EPA Bracing for RFS Lawsuit

Source: By DANIEL LOOKER, Agriculture.com • Posted: Friday, August 8, 2014

An official with the Environmental Protection Agency told members of the American Coalition for Ethanol Tuesday that EPA is still working on the final 2014 blending levels that will be mandated under the Renewable Fuel Standard.

“We’re working as hard as we can to get it out the door as soon as possible,” said Paul Machiele, center director for fuel programs in the assessment and standards division of the agency.

EPA’s proposed rule released last November drew strong opposition from biofuels groups because it rolls back the effective mandate for corn ethanol from 13.8 billion gallons in 2013 to 13 billion gallons for this year, justifying the decision in part because the oil industry claims the infrastructure isn’t in place to sell more than roughly 10% ethanol that is currently blended into gasoline, a marketing barrier known as the blend wall.

The EPA is far behind schedule to release the final rule for 2014 blending and just last week it extended requirements for the 2013 RFS a third time this year — a sign that the agency is struggling to finish the regulation.

The agency is still responding to some 300,000 comments that it got on the rule last winter, Machiele said at the ACE annual meeting that’s being held in Minneapolis, Minnesota this week. And it has to submit the rule to the White House Office of Management and Budget for review and for review by other federal agencies, a process he said could take 30 to 90 days.
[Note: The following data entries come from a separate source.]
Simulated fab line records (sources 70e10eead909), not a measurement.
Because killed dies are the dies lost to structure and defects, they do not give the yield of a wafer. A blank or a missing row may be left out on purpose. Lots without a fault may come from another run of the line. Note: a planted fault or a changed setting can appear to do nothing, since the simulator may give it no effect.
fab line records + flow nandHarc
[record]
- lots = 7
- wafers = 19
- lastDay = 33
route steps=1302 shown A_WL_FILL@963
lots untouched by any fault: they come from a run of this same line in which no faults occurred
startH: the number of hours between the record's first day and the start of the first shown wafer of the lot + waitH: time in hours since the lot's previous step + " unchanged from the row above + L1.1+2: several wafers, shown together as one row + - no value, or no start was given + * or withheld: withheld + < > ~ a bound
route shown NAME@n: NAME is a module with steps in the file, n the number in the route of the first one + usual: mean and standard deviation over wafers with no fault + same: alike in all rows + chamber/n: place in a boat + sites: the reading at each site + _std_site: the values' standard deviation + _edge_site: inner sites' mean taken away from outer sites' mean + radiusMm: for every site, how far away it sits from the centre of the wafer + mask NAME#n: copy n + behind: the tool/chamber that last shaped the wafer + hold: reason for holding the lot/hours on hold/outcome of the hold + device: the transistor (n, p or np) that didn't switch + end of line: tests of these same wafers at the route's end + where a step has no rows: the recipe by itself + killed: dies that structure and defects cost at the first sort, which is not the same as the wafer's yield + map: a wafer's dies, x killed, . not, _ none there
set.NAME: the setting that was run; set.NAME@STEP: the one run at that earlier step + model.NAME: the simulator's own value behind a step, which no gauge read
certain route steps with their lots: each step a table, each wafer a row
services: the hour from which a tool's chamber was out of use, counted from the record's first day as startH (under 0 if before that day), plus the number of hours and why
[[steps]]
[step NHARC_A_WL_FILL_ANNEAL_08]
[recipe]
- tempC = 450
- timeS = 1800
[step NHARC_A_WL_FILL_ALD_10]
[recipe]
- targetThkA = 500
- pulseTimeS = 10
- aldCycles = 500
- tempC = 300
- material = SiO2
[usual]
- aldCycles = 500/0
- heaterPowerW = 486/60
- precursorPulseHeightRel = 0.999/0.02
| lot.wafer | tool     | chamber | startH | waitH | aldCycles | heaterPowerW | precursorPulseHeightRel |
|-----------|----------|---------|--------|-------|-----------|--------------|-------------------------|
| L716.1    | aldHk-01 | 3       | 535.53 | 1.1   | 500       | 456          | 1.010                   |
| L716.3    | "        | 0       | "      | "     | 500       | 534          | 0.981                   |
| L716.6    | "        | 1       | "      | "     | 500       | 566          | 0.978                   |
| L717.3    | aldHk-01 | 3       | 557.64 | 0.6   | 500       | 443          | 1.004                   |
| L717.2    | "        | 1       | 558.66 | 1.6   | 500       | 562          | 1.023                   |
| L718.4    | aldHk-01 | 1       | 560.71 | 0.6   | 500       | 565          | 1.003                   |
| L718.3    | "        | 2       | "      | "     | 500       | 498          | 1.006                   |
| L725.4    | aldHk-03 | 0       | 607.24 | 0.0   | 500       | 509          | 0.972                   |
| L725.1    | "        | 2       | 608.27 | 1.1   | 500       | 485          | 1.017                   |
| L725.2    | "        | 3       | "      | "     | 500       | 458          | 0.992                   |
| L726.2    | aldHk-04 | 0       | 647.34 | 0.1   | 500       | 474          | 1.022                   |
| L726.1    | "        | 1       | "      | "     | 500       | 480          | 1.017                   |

The standard for 2015, “is something we normally would have proposed by now,” he said. But the ability to do that will depend on how much time the staff has to prepare for lawsuits over the 2014 rule, “which we have been told we will receive by several stakeholders.”

EPA has already been challenged in court several times by the oil industry and others over the RFS. Depending on how the final rule looks, it could also face a challenge from the biofuels industry, Brian Jennings, executive vice president of ACE told Agriculture.com later in an interview.

Jonathan Lehman, an attorney for ACE who was former South Dakota Senator Tom Daschle’s counsel when the RFS was written, told an EPA hearing last December that Congress rejected an amendment that would have allowed the oil industry to use lack of infrastructure as an excuse to not sell a fuel it doesn’t like.

Jennings said Tuesday that even if the EPA’s final 2014 rule raises the amount of ethanol that can be blended under the RFS, if the EPA continues to use the blend wall to justify its decisions, “it’s very likely that renewable fuel advocates from all over will be forced to sue.”

ACE, which represents mainly farmer-owned ethanol plants in the Midwest, isn’t anxious to file suit. Jennings told Agriculture.com that his board recently discussed how litigation might affect ethanol blending, and it’s an unanswered question. While he is frustrated by the delays in the 2014 RFS blending rules, “it’s much more important that they (EPA) get this done right,” he said.